Almost four months to the day after the death of George Floyd, a fund created to benefit the community around the Allianz Field soccer stadium in St. Paul is ready to accept applications for riot-related business relief, rebuilding and relocation.
The St. Paul Midway Fund will make two forms of “Small Business Economic Justice grants” available at MidwayUnited.org.
“That’s dedicating everything that was collected after George Floyd was murdered,” said Isabel Chanslor, who has described herself as the interim fund manager.
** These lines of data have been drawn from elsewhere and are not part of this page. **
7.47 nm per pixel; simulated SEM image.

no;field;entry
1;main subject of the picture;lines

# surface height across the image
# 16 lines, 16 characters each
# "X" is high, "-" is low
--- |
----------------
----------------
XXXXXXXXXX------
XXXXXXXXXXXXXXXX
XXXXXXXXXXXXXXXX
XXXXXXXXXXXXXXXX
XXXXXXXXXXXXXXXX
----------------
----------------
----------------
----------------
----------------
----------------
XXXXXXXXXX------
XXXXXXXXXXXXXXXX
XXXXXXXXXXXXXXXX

A total of more than $340,000 will be targeted to roughly 21 small businesses in need of damage relief. Qualifying business can apply for up to $15,000 to assist owners with paying for smoke and water cleanup, glass replacement, replacement of stolen goods, lost inventory and any other damages they experienced due to riots, looting and unrest.
Another $500,000 will serve at least 10 businesses through a “Rebuild and Relocation” program. Each qualifying business can apply for up to $50,000 to assist in rebuilding efforts, ranging from total fire loss to help with relocation costs due to eviction or loss of lease.
Applications will be accepted through Dec. 20, or until funds run out. A team of “small business connectors” will go door-to-door to help storeowners assemble application materials, such as business tax returns, property damage estimates, pictures of damages, contractor estimates and other documentation of losses. Email firstname.lastname@example.org for more information.
Small businesses and retail-based nonprofits with less than $2 million in annual sales revenue and located within three miles of Allianz Field are invited to apply, though preference will be given to businesses within a half mile of the stadium.
Behind the scenes, some members of the Union Park District Council and Hamline-Midway Coalition have fumed that the fund has taken too long to make money available. The neighborhood nonprofits launched the fund last year through a memorandum of understanding with the the St. Paul Foundation, which holds the money.
On Lake Street in Minneapolis, a similar business fund posted applications for rebuilding dollars within two weeks of the riots and arsons that shuttered or destroyed storefronts in their business district.
In St. Paul, an influx of nearly $1 million followed Floyd’s death in Minneapolis and a series of arsons in St. Paul’s Midway, precipitating infighting and sudden turnover within the Neighbors United Funding Collaborative. The collaborative was set up as an advisory group to recommend stadium-area improvements.
In a written statement on Sunday, the Neighbors United Funding Collaborative noted that the fund was created to provide “grants to residents, local businesses and community organizations who bring forth innovative ideas and projects focusing on economic development, placemaking, public art, preventing displacement and preserving what we all love most about our community.”